In the midst of reading Sapolsky
I ran across a reflection on today’s gospel
from the always thoughtful Ron Rolheiser

Fr. Rolheiser’s seems to offer an alternative beatitude here
paraphrased as: “blessed are the bed-wetters”

Rolheiser reflects on visiting friends
whose four year old daughter was relentlessly teased
with a clever but cruel rhyme
because she still occasionally wet her bed

He writes:
The poor kid … flinched every time they repeated the rhyme …
yet she was helpless to protect herself. She was exposed and
ashamed…. she was angry, not so much at the other kids and
their teasing as at herself, at her weakness …. Sometimes kids
are powerless to stop wetting their beds, long after they’ve
matured enough to experience great shame in doing it.


He continues:
To such as these belongs the kingdom of God. Jesus had just
such a child in mind when he made that statement. But generally
we misunderstand why the kingdom belongs to children. We tend
to idealize the innocence of children…. That is not what Jesus
most idealizes in a child however. The quality that makes children
so apt to receive the kingdom is not so much their innocence as
their helplessness, their powerlessness to not wet their beds….
Very young children cannot even feed themselves, let alone
provide for themselves.


He concludes,
I suspect that is how God looks at us …. We grow up, grow more
responsible, and grow more capable of taking care of ourselves,
still we never quite achieve adequacy…. But … in the face of our
inadequacies, we must begin to see ourselves as God sees us, a
child who cannot yet be fully responsible for his or her life. Then
our shame can give way to tender compassion.

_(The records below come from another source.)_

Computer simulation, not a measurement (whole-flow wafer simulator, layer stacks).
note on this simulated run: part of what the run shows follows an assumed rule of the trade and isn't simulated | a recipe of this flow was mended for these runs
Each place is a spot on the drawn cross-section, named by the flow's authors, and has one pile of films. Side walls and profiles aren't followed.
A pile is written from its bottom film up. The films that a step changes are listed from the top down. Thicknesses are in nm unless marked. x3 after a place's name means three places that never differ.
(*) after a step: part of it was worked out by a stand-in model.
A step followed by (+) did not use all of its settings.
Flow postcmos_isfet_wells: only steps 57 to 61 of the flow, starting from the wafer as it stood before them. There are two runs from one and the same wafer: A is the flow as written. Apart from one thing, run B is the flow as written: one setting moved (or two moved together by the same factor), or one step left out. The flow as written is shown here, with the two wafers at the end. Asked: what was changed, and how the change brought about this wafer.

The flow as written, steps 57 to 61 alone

It is such compassion that Luke is attempting to stir up
In his own community, when he writes:
Blessed are the poor
the hungry
the inconsolable
the demeaned

And so we understand:
Blessed are the vulnerable
the children
the diminished
the border-dwellers
the dying

For they rehearse our past and our future
and reveal the God who sustained us in that past
and will sustains us in that future
maybe a future that is already upon us

If we but learn to acknowledge our own finitude
poverty, weakness and inadequacy
and reject the easy temptation
to oppress those whose poverty and weakness
and inadequacy
is more obvious than our own

But instead learn the Jesus way
to embrace, love and even serve them
and all whom society pushes to the fringes
and so create a new level playing field
a new band of beloved “egalatines”
through Christ our Lord.



Endnotes:
[1] Barbara Brown Taylor, Home by Another way (Lanham MD: Rowman & Littlefield, 1999), p. 53.e

[2] Gustavo Gutierrez, “Song and Deliverance” in Voices from the Margin: Interpreting the Bible in the Third World,
quoted by R. Alan Culpepper in The New Interpreter’s Bible, Luke.

One comment

  1. Another stunning offering from Fr. Foley.

    FWIW, I also toyed around with “woe-itudes” this past weekend. It turns out that, in Google Translate, the word for “woe” in the Vulgate is translated as “alas”; I liked “alas-itudes” even better. I ended up going in a different direction, though.